However, 50% of the world's currently employed programmers are untrained and develop their skills informally. They know nothing about discipline, and take years of getting burned by various scenarios before they finally start to accept there is a grand picture: a portrait of discipline. In the words of Erich Gamma, “You have to feel the pain of a design which has some problem. [Only then] you. . . appreciate a pattern. Like realizing your design isn’t flexible enough, a single change ripples through the entire system, you have to duplicate code, or the code is just getting more and complex. If you then apply a pattern in such a messy situation it can happen that the pain goes away and you feel good afterwards. It’s an eye opener to realize that oh, actually this pattern, factory or strategy, is a solution to my problem.”

@Ken

Why is the Pragmatic Programmer required reading? I read it, and it doesn't even mention the principle that is even more important than Minimize Code, Maximize Data: Fire and Motion. When you have the chance, read Joel Spolsky's two essays on the topic.

KenDowns said...

@z-bo: The Pragmatic Programmer was one of those books that presented about half of my own experience to me with far more insight than I had, allowing me to immediately grasp the concepts. Based on that, I had great faith in the other half and took great benefit from it.

In short: they understand the balance between theory and practice, and are not selling a silver bullet, just their experience.

John "Z-Bo" Zabroski said...

My basic strategy for blending theory and practice is to know theory at a superficial level and applying it. It sounds shameful, but most businesses can't and don't want to hire rockstar computer scientists to solve their problems. They want to hire programmers who know the theory sufficiently well enough to apply it. At the same time, knowing what I don't know is key, and stops me from proposing theories of my own, which in a production environment will always be totally uncalled for. It's learning this temperament that appears to be what you, the Pragmatic Programmers, and myself have done. Selling round wheels is a surprisingly healthy way to make a living, and less riskier than trying to commercialize faster travel by rocket.

I'll repeat my suggestion of reading Fire and Motion, and add it to your collection of zen koans.

Anonymous said...

@z-bo: I think over the long-term the data (related to the model) is more important than the means at which it is glued (coded) together for presentation (the human factor).

For instance, we may intuitively know that a state field groups outcomes by geography, but without the record of a state in relation to it's correlated attributes (creating meaningfulness), having the means of anticipating and grouping the data is meaningless without means to store and retrieve the data itself accurately and normally.

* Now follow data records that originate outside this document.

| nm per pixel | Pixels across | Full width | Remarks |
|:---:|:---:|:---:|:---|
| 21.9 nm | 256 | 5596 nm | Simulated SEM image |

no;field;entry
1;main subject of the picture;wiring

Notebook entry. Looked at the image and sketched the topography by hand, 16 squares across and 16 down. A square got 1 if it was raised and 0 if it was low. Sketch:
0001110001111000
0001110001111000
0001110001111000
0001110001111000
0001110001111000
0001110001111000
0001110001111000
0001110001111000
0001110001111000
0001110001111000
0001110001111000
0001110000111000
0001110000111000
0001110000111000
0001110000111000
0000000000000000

Content matters, although the medium is often interpreted as the message (to paraphrase McLuhan), which is how the process goes whacky. Quality control is measured by strength of process to produce appropriate quality according to accepted guidelines, which demands acceptable rigidness and discipline to assure performance.

John "Z-Bo" Zabroski said...

@anonymous

Well, I follow your guidelines, but there are still times when they get me in trouble. It's just that the reward outweighs the risk, but as with any solution to a problem it always comes with future aggravation.

The way I measure my quality as a programmer is how different my problems are compared with others. My problems tend to be microscopic, not macroscopic.

I am also a huge fan of McLuhan.